Maceo Parker: Channelling Charles, via James Brown and Prince
By: Andra Jackson

Maceo Parker was just 18 when he made a vow outside the dressing-room of his idol Ray Charles. Parker had attended a concert by the blind soul singer-pianist and, in the afterglow of hearing him, found his way to the dressing-room area to feel closer. “I was all alone and speaking to the air and I said, ‘Mr Ray Charles, I don’t know how I’m going to do it but one of these days you are going to want to know me, you are going to know me.’ ”

It was 1961. Three decades later, that vow came to fruition when the saxophonist was opening act for a Charles tour. “It all happened,” Parker recounts, the excitement still evident in his voice. “It was like a spirit, something that was bound to happen.” On meeting the soul star, Parker says: “I didn’t want to bore him but I did want to say to him that ‘me and my brothers had loved you for a long, long time’. And I got a chance to be on stage with him for one song.”

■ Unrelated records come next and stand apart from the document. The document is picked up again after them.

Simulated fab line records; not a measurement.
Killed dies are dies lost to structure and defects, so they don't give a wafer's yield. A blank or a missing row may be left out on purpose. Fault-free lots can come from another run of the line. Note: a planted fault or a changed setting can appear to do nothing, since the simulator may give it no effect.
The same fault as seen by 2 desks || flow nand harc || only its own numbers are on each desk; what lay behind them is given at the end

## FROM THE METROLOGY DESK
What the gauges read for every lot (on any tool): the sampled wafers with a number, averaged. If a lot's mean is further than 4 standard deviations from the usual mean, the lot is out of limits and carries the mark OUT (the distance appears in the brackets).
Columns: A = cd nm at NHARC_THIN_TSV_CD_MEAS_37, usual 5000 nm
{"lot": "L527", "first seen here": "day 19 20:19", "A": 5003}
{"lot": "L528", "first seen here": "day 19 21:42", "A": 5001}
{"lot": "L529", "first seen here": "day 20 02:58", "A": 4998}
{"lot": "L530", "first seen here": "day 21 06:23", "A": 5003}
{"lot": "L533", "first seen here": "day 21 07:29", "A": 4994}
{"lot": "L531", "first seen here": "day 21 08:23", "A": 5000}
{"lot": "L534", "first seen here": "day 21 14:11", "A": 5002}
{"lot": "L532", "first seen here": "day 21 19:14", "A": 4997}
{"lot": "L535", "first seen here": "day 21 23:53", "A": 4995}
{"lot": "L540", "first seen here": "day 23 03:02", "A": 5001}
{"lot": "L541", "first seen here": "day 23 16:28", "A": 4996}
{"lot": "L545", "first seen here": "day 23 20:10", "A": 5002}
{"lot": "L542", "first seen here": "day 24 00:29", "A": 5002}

[…] “I wanted to promote love. For me, it is all about love and it is the title of a Ray Charles song.” Parker’s latest CD, It’s All About Love, carries the same message. Every track is a love song. “I don’t really try to imitate Ray Charles but my voice is sort of similar to his anyway,” Parker says.

A key to the authenticity of the Parker tribute is music director Steve Sigmund. He played first trombone in the Ray Charles ­Orchestra for 20 years.

Parker attributes the enduring appeal of Charles’s songs to “when I first heard him, it sounded to me like he had really experienced everything that he sang”. To illustrate, Parker sings a plaintive couple of lines down the phone: “Out on the job, work like the devil for my pay.” It felt like he had done all that, he says.